GOP Lawmaker Suggests Obama Administration Employees Should Face Jail Time for Iran Cash Deal

A leading Republican critic of the Obama administration’s policy toward Iran is alleging that the U.S. government violated federal law when it delivered $400 million in cash to Tehran on the same day the country freed four American prisoners.

“I want to know what Obama administration employees were involved with this and how long do they serve in prison,” said Rep. Mike Pompeo, R-Kan., a member of the House Intelligence Committee. “There is no doubt they violated federal law when they transferred U.S. taxpayer funds to a state sponsor of terrorism.”

Pompeo’s assertion to The Daily Signal goes farther than most Republicans have gone in their criticism of how the administration handled the cash payment, which the government says was not related to the prisoner release, but the result of a settlement with Iran of a decades-old financial dispute over an uncompleted arms deal.

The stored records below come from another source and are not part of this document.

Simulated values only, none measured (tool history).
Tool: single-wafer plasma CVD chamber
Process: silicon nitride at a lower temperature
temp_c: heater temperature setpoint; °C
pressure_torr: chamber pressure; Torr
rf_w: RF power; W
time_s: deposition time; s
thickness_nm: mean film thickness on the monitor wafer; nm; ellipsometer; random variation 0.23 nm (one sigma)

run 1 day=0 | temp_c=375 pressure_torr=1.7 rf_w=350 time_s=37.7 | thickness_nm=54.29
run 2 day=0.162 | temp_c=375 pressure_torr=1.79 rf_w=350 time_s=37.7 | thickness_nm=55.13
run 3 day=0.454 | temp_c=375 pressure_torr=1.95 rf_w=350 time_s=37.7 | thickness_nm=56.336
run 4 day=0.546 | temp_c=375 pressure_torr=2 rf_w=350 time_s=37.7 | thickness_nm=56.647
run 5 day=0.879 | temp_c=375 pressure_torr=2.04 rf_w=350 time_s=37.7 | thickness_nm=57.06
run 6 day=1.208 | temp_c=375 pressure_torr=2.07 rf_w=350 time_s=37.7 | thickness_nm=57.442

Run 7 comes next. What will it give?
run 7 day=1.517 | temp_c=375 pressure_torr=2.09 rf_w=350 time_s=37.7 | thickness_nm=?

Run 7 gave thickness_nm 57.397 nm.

Because the money already belonged to Iran, and did not have to be appropriated by Congress, most lawmakers and observers say the administration acted lawfully. Critics are more concerned that if Iran considers the $400 million to be a ransom payment, Tehran will be encouraged to seek similar terms for other dual national hostages it unlawfully holds.

“While I think the $400 million cash payment was handled in an incredibly stupid way, I don’t agree with Rep. Pompeo that the administration violated the law,” Patrick Clawson, the director of research at the Washington Institute for Near East Policy, said in an interview with The Daily Signal. “The money is coming from a settlement account, which is frequently used for nonappropriated purposes. They’ve been in meetings trying to settle this claim for 20 years.”

Other observers say the administration should have informed Congress about the details of the $400 million cash payment before it happened.

“It may not be a legal issue, but it’s a best practices issue,” John Hannah, a senior fellow at the Foundation for Defense of Democracies, said in a interview with The Daily Signal.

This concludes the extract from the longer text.